W3C home > Mailing lists > Public > www-validator@w3.org > April 2001

Re: Handling of MIME types for markup?

From: Terje Bless <link@tss.no>
Date: Fri, 20 Apr 2001 11:11:12 +0200
To: Nick Kew <nick@webthing.com>
cc: Liam Quinn <liam@htmlhelp.com>, W3C Validator <www-validator@w3.org>
Message-ID: <20010420113037-b01010701-bdd1de30@>
On 19.04.01 at 20:50, Nick Kew <nick@webthing.com> wrote:

>IIRC, Accept: */* is James Clark's original.  I believe it is wrong

That depends on your POV. If it's intended to be an accurate representation
of the types of data SP can handle then, yes, it's obviously wrong.
However, SP is more of a library with example apps (nsgmls etc.) then an
actual application. In that light it's more appropriate to defer the
desision on what types to accept to the application layer. The simple
solution to that is to accept */*; the more convoluted one is to accept
MIME types as a parameter from the controlling application.

>If we use an Accept header, we need to give further thought to its value.

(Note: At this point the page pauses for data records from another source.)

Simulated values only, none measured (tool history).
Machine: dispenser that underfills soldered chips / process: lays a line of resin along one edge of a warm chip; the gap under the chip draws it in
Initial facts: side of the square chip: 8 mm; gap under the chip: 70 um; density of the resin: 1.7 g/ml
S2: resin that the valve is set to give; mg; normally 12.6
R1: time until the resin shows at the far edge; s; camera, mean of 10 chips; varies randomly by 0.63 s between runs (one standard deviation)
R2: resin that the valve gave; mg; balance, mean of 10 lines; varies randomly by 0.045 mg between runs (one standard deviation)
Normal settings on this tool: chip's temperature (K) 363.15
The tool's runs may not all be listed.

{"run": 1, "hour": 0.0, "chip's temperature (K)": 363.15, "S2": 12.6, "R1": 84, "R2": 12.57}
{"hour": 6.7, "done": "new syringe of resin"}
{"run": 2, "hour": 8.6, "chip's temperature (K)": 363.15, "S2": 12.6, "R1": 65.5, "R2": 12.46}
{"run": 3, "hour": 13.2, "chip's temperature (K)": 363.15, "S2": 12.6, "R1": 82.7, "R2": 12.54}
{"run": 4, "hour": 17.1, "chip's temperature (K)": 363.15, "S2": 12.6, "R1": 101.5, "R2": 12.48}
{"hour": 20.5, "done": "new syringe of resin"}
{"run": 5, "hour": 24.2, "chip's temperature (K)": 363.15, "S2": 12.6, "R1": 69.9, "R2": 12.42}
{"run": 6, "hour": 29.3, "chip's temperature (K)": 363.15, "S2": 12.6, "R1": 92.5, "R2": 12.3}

I agree. We should find someone that knows what's moving in the (SG|X)ML
world with regard to MIME types so we know what are considered the "right"
values. We'd almost certainly need to provide for a way to let
application/octet-stream through, but you could still block out quite a bit
of cruft.

>As a fallback, we should drop it altogether.  In terms of HTTP, this
>is clearly correct:
>  *  Accept: */* says "we accept absolutely everything" - which we most
>     certainly don't.  Accept: */* is appropriate to a browser with a
>     default action (eg save to disc or prompt user), but not to SP.
>  *  If we drop the Accept: altogether, we are saying instead that we 
>     don't support this (optional) aspect of HTTP.  In the absence of
>     a complete solution, this is indeed true.
>Can I suggest we just drop it?

What do servers do in the real world when you don't send Accept? Can we get
away with not sending it or will servers suddenly start returning errors?